Re: [OpenAFS] Re: Tuning the -daemons.

2011-07-25 Thread Jan Johansson
Jan Johansson j...@it.su.se wrote:
 I will try my best to post what we did in the end.

After another hang I was able to get a thread dump and it matched
the dynamic vcache problem so we added -disable-dynamic-vcaches
to the cache manager and it has been trouble free since.

Thank you for the invaluable help provided by this list.

___
OpenAFS-info mailing list
OpenAFS-info@openafs.org
https://lists.openafs.org/mailman/listinfo/openafs-info


Re: [OpenAFS] Re: Tuning the -daemons.

2011-04-29 Thread Jan Johansson
Andrew Deason adea...@sinenomine.net wrote:
 It suggests that it could be the problem, but technically
 really anything holding xvcache could cause that (or anything
 else causing the callback thread to hang). But certainly the
 issue in this thread is the most likely cause.
 
 If you want to really be sure that that's it, you could 'echo t 
 /proc/sysrq-trigger' and look in syslog. If you see a process
 inside afs_FlushVCBs and RXAFS_GiveUpCallBacks, that would
 pretty much prove that this is the specific issue.

Ok. Thank you. Now we have enough information to discuss
solutions.

I will try my best to post what we did in the end.

___
OpenAFS-info mailing list
OpenAFS-info@openafs.org
https://lists.openafs.org/mailman/listinfo/openafs-info


[OpenAFS] Re: Tuning the -daemons.

2011-04-28 Thread Andrew Deason
On Thu, 28 Apr 2011 10:46:25 +0200
Jan Johansson j...@it.su.se wrote:

 So when reading the thread more closely I found a command that I
 had missed.
 
 cmdebug client
 
 So this time around I tried it when the IMAP server broke and got no
 response (it timed out).
 
 Would it be correct to assume that this is evidence that I am seeing
 the mentioned problem?

It suggests that it could be the problem, but technically really
anything holding xvcache could cause that (or anything else causing the
callback thread to hang). But certainly the issue in this thread is the
most likely cause.

If you want to really be sure that that's it, you could 'echo t 
/proc/sysrq-trigger' and look in syslog. If you see a process inside
afs_FlushVCBs and RXAFS_GiveUpCallBacks, that would pretty much prove
that this is the specific issue.

-- 
Andrew Deason
adea...@sinenomine.net

___
OpenAFS-info mailing list
OpenAFS-info@openafs.org
https://lists.openafs.org/mailman/listinfo/openafs-info


Re: [OpenAFS] Re: Tuning the -daemons.

2011-04-19 Thread Harald Barth
 We believe that this behaviour is fixed in 1.6.0pre4.

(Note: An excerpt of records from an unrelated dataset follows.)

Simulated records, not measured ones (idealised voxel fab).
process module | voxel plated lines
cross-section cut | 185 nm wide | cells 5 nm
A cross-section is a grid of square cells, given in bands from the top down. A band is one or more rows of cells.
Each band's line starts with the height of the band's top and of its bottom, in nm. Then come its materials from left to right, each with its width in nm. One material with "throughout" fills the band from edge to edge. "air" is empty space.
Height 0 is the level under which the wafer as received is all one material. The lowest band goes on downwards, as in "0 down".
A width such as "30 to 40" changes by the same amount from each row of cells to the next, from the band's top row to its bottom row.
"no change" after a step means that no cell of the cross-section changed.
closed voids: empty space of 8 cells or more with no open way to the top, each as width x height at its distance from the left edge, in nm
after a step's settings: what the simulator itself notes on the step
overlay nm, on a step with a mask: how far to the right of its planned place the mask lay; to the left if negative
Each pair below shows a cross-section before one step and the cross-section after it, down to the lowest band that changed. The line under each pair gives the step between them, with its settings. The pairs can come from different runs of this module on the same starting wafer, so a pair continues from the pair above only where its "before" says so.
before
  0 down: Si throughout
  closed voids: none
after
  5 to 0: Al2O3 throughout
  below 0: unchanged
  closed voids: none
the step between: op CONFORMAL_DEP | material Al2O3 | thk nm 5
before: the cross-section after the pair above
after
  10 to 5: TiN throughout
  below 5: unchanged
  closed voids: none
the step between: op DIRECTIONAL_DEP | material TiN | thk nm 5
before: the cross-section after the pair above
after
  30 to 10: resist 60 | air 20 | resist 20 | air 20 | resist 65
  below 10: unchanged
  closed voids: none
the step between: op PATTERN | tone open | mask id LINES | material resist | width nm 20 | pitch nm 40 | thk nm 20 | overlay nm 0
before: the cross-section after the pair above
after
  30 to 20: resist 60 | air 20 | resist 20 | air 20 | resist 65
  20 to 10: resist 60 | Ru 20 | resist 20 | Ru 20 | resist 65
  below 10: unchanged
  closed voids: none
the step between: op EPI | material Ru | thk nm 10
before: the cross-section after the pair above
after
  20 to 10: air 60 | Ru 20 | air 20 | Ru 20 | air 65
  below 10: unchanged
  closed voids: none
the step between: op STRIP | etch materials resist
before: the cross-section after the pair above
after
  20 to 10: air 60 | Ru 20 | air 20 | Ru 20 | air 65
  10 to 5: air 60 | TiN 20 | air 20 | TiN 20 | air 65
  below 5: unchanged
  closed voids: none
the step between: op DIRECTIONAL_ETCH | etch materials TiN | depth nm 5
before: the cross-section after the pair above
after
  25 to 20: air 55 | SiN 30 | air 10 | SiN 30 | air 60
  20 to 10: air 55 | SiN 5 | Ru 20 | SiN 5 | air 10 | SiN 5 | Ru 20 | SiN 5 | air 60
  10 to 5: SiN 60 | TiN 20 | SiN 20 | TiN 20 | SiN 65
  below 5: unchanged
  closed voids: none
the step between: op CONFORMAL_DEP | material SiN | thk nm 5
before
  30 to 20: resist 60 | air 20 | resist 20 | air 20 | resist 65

Do you have any idea when it was introduced?

Harald.
___
OpenAFS-info mailing list
OpenAFS-info@openafs.org
https://lists.openafs.org/mailman/listinfo/openafs-info


[OpenAFS] Re: Tuning the -daemons.

2011-04-19 Thread Andrew Deason
On Tue, 19 Apr 2011 14:54:38 +0200 (CEST)
Harald Barth h...@kth.se wrote:

  We believe that this behaviour is fixed in 1.6.0pre4.
 
 Do you have any idea when it was introduced?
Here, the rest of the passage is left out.